Skip to main content

databricks.labs.dqx.anomaly.feature_prep

Prepare feature metadata and apply feature engineering for anomaly scoring.

prepare_feature_metadata

def prepare_feature_metadata(
feature_metadata_json: str
) -> tuple[list[ColumnTypeInfo], SparkFeatureMetadata]

Load and prepare feature metadata from JSON.

apply_feature_engineering_for_scoring

def apply_feature_engineering_for_scoring(
df: DataFrame,
feature_cols: list[str],
merge_columns: list[str],
column_infos: list[ColumnTypeInfo],
feature_metadata: SparkFeatureMetadata,
passthrough_columns: list[str] | None = None) -> DataFrame

Apply feature engineering to DataFrame for scoring.

Note: the internal row identifier must exist in the DataFrame as it is required for joining results back in row_filter cases. passthrough_columns are carried through the transformation untouched (feature engineering preserves columns it does not know about).

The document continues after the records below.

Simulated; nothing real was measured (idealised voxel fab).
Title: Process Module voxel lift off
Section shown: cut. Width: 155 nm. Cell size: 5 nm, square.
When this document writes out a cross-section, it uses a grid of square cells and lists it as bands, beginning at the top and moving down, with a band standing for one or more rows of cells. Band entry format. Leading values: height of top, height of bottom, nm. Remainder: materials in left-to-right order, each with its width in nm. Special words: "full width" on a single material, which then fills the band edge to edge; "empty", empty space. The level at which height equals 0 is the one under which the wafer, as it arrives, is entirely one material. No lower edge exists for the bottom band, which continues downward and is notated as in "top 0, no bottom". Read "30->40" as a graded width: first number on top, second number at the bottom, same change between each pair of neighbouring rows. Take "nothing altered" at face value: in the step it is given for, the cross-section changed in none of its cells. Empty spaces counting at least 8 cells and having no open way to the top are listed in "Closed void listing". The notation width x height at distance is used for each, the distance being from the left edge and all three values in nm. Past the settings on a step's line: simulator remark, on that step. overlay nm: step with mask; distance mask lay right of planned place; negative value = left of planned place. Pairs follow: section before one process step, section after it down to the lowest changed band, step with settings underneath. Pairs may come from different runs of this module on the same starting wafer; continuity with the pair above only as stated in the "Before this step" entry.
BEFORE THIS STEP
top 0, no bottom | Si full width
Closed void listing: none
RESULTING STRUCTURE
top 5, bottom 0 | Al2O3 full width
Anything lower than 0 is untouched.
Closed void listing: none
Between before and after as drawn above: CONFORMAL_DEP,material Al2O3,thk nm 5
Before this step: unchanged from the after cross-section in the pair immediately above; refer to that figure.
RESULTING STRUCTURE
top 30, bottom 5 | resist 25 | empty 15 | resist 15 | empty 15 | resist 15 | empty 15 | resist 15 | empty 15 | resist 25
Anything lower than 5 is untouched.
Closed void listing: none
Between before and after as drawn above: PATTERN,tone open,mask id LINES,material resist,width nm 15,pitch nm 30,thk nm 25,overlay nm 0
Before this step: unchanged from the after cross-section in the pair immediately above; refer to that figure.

apply_feature_engineering_with_row_passthrough

def apply_feature_engineering_with_row_passthrough(
df: DataFrame, feature_cols: list[str], merge_columns: list[str],
column_infos: list[ColumnTypeInfo],
feature_metadata: SparkFeatureMetadata) -> tuple[DataFrame, str]

Apply feature engineering while carrying every original column through unchanged.

Feature engineering mutates feature columns in place (imputation, encodings) and drops some of them (e.g. datetime), so scorers used to re-join scores onto the caller's DataFrame to restore the original rows — recomputing the source a second time and shuffling on a non-deterministic row id. Instead, pack the pristine original row into a collision-proof struct column that rides through the transformation untouched; after scoring, selecting <struct>.* restores the exact original columns without a join.

Returns:

The engineered DataFrame and the name of the struct column holding the original row.